The forgotten initial estimator in GBMs

Krzysztof Joachimiak
6 min readJun 24, 2023

--

Trying to find the lost estimator among the trees. Image from Freepik

Gradient Boosting Machines are an excellent complementary tool in the world dominated by neural networks. They succeed on relatively small, tabular datasets on which the neural networks underperform.
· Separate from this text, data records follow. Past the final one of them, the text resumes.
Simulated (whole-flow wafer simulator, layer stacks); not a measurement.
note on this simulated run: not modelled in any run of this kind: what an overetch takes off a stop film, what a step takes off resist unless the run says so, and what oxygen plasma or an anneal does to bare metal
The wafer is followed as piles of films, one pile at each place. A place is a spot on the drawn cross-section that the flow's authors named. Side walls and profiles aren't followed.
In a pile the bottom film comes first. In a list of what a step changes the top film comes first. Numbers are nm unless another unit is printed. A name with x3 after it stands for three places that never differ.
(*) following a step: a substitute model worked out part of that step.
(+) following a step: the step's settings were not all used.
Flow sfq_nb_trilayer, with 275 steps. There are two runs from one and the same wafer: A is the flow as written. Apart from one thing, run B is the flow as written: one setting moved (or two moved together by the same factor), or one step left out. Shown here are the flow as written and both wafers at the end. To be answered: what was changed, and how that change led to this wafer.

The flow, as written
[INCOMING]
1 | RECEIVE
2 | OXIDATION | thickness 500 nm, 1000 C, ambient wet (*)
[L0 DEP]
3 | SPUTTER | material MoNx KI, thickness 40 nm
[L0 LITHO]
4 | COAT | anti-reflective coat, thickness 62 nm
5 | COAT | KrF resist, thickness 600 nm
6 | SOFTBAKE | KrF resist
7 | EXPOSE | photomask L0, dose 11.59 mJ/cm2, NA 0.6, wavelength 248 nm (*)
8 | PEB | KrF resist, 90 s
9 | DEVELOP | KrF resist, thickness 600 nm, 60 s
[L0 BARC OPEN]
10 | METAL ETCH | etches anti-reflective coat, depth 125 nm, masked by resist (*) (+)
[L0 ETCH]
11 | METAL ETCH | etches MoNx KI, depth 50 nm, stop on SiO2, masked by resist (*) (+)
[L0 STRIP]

There is one hyperparameter in these models, commonly known as n_estimators, which may be quite misleading. Typically, when the number of estimators equals X, the real number of all the estimators is actually X+1. In this article, we’ll try to extract this silently omitted, the very first weak estimator in the GBM model.

The initial estimator

The way the GBMs work is succinctly expressed in the picture with a golfer on explained.ai. During the training, we create a series of weak models, one by one. The weak model that is being fitted tries to improve the joint results of its predecessors. Typically, the initial naïve estimation we start with is:

  • regressors: the average of the training targets
  • classification: log-odds, logarithm of the relative class frequency¹⁰

Average not necessary means… mean :). If we’re optimizing MSE, we’re looking for a conditional mean, so calculating the mean of the training targets in the first initial step is a good choice. For MAE, we’d rather like to calculate median etc. Because of its character, the initial estimator is simply referred to as model bias. It’s named that way for example in the CatBoost and XGBoost documentation.

Equation based on the similar one found in the CatBoost docs

XGBoost docs correctly states that:

For sufficient number of iterations, changing this value will not have too much effect.

But who knows, what is the sufficient number of iterations? So the choice of the initial guess still may matter.

How it’s done in GBM libraries?

XGBoost

In XGBoost, we can manually define the base_score/ base_margin hyperparameter. Confusingly, it was set as 0.5, even for regression (although it looks like a good starting value for binary classification).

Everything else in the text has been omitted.